In particular there was a ten year transitional protection period and the Tribunal Judge was very critical about why that hadn't been thought through, there was no research or analysis that suggested that perhaps maybe four or five years might be sufficient as a transitional period, rather than ten years.
So in conclusion the balance was not properly struck. There was a failure by the Government to show that a shorter would not have achieved a legitimate aim.
Then we have the Sargent decision, just a month later, in February of this year.
So this was another tapering arrangement with a different result to the Employment Tribunal. So it was also about the same context, that the Government was looking to make changes to various public sector pension schemes in order to put them on a more sustainable footing for the future.
Again discussions with the trade unions were in no small part influential in terms of the decision to put in place a ten year transitional arrangement, does it sound familiar?, which was intended to soften the blow for fire fighters who were within ten years of the normal retirement age, this time under the Fire Fighters' Pension Scheme.
The transitional provisions put in place were very similar, you had three sets of membership groups:
- individuals who are going to be put immediately into the less generous Fire Fighters' Pension Scheme;
- those active members who were within ten years of the scheme's normal pension age and they were able to remain in the old scheme until they retired; and
- then you also have the transitional protection, so those within 10 to 14 years of their normal pension age and they would get the tapered provisions.
So what were the arguments put forward by the Government in this case to justify why they had the taper?

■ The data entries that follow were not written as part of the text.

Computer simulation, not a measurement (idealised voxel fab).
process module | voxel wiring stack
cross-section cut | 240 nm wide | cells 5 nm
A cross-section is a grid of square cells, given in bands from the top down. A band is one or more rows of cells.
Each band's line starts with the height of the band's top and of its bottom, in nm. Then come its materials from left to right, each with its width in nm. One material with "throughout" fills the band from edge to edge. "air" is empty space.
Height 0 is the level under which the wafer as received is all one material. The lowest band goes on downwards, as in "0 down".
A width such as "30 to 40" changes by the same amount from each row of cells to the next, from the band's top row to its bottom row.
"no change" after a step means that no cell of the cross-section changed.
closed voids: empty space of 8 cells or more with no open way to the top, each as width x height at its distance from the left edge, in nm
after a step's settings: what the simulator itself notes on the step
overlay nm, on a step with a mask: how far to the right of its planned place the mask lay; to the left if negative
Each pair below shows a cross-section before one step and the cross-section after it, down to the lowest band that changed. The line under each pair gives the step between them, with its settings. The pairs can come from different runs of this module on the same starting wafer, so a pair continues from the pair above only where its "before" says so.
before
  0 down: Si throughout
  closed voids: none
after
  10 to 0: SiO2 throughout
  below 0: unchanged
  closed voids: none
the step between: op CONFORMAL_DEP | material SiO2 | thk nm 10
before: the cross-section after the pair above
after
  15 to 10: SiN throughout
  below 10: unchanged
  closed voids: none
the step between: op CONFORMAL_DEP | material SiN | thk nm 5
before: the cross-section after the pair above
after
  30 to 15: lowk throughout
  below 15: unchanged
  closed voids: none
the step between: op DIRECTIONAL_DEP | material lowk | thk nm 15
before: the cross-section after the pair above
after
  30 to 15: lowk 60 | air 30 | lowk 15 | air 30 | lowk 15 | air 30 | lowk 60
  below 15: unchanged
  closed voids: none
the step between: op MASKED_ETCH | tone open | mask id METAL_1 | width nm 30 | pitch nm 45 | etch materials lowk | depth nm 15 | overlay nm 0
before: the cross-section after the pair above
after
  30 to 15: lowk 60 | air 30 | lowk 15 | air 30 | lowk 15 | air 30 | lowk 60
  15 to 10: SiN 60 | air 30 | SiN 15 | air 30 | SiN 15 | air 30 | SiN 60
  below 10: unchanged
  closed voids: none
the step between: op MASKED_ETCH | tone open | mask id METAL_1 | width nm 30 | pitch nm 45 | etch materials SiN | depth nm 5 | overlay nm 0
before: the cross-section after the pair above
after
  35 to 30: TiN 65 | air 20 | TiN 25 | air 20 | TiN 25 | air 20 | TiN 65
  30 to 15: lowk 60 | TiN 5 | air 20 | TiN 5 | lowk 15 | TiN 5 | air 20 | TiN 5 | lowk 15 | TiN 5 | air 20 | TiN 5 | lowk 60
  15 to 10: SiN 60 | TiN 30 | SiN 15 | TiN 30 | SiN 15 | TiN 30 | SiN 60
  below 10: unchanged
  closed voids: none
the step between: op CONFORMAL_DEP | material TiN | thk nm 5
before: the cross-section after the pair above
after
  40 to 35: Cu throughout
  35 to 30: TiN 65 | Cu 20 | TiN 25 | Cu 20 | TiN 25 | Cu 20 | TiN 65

Well there were more coherent I think legitimate arguments put in place, there was a more coherent rationale. So there were four reasons put forward as legitimate aims:
- protecting those closest to normal pension age;
- member expectation -so members would expect that their pension entitlement wouldn't change significantly when they were close to retirement;
- preventing a cliff edge between the protected and the unprotected groups and the taper would achieve that; and also
- ensuring consistency across the public sector where similar changes were being made to the other pension schemes.
- As such the Government argued in Sargent that the aims were legitimate and the means adopted were proportionate.
- So where does the Judge land in this case?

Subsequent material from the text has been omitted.